A few days ago while sitting in traffic I saw a bumper sticker that gave me pause. It read: “There’s only one race: the human race.” On most days I probably would have read it and nodded in agreement with its message of solidarity, but my audiobook had just ended and I was alone with my thoughts.

The basic sentiment was true enough, but does its oversimplification contribute anything substantial to our social discourse? More than once when I’ve engaged in conversations about racism, sexism, homophobia, ableism or other systemic ills, some well-meaning soul or other has offered up a comment like: “We’ve all been picked on or bullied for our looks, or intelligence, or weight, or something. We need to acknowledge everyone’s pain and love each other for who we are.” And again, on the surface that is true enough, but it’s a conversation-stopper. Specific forms of discrimination have specific causes, specific effects, and specific solutions. Not every unkind word or instance of bullying has its roots in systematic oppression; sometimes people, individually and in groups, are just mean. An inability or unwillingness to see the difference is not enlightenment, it’s self-indulgence.

Woke or dreaming?

Have you ever heard someone say, “I don’t see race?” It’s almost always intended to be supportive of racial equality (though most of the time I cynically suspect it’s begging the rest of us to notice how woke the speaker is), but in practice it erases the experiences of people of other races. You or I may claim not to see someone’s race, but that person doesn’t have the convenience of forgetting about it; they have to live with the 24/7 reality of all the people who do see their race and treat them differently because of it. Truly seeing someone means acknowledging hardships they experience but we don’t, not pretending we’ve all had the same hardships and opportunities simply dressed up in different clothes.

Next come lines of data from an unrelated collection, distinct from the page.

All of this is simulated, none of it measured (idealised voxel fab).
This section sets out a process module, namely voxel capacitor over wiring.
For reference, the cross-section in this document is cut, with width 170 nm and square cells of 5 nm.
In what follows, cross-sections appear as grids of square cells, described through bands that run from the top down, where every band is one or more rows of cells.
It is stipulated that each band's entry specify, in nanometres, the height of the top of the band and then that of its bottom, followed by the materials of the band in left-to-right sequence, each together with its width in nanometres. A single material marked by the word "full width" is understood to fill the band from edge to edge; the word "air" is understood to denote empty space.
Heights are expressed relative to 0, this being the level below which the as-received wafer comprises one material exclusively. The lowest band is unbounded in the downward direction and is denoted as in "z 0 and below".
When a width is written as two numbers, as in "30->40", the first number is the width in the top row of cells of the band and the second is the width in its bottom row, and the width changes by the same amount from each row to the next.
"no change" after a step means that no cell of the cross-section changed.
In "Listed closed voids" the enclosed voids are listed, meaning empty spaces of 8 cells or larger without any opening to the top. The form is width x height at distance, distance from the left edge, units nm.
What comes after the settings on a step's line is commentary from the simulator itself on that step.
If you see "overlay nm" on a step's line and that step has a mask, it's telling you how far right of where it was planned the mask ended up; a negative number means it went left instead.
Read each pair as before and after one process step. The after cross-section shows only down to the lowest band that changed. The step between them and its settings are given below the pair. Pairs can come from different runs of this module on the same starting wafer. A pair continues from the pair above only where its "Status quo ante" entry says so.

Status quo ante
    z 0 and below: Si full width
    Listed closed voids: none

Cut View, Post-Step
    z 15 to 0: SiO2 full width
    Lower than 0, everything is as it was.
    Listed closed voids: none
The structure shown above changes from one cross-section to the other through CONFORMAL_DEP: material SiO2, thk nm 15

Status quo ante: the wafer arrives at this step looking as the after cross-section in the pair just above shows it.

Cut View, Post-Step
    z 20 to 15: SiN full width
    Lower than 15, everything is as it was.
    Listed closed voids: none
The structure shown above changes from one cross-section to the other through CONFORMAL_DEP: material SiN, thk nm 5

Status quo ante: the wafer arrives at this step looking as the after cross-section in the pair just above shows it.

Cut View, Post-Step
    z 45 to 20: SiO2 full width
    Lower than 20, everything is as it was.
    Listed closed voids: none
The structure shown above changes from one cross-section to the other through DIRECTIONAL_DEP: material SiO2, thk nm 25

Another example of erasing someone’s experience is woven throughout some men’s reaction to the #metoo movement. Right away we saw responses like “not all men” or “men are sexually assaulted too.” Both true, and neither is helpful to the situation being addressed. The first dismisses women’s experiences in favor of comforting men who can’t separate their defensiveness from the actual problem, and the second derails the conversation away from behavior that has become largely normalized and tolerated by equating it with behavior that for the most part is already unacceptable.

The Worst Offense is a Bad Defense

In a culture where we are encouraged to empathize with others, we need to recognize the boundary between empathizing with someone’s story … and trying to make it our own story. When someone tells us their story, we don’t need to figure out how to relate to it, we need to listen. By all means develop a strong practice of empathy – but also recognize its limits.

As uncomfortable as we might be with discrimination, when someone tells us it has happened to them, let’s suppress any initial instinct to discredit that claim (“oh that happens to white people too” or “maybe you’re being overly sensitive”). Of course we can and should think critically about the situation and information, but here’s an example where empathy applies: how do you feel when someone tries to tell you your interpretation of your lived experience is wrong? So how should people feel when you do it to them? Other people understand their own experiences as well as you and I understand ours, so let’s stop trying to tell them (and ourselves) otherwise.

We don’t necessarily launch these reactions from a negative place. Perhaps our intention is to be impartial. Or maybe our intention is to learn. Or to be an ally. Or something else that seems positive to us. The hard truth is, in interpersonal relationships, especially those entangled in the realities of discrimination, intentions might not matter. We feel like they should, but if the practical result of our reaction is that someone feels further alienated and tells us so, does it cause us any harm to consider how we might be wrong? If a conversation that starts with someone’s experience of discrimination ends in a discussion of our hurt feelings about their reaction – that is, if we need comfort because someone else has spoken about being oppressed – the empathy train has gone off the rails. And we have to own that.

The Bigger Story

Not every story has to be about or even relatable to our own story to merit compassion.

I’ve learned this the hard way, because I’ve been guilty of some flavor of pretty much everything I’ve mentioned. The one thing I’m wise enough to know is that no matter how “woke” I think I am now, there’s always more to learn, and that’s done by listening, not by explaining and defending.

As Christians, we are obligated to listen and to be compassionate because every human being is part of Christ’s story. Isn’t that what it means to see the face of Christ in everyone we meet? And isn’t that idea so much bigger and better than our own tiny story?

Let’s find commonality where we can. And where we can’t find commonality, let’s find Christ.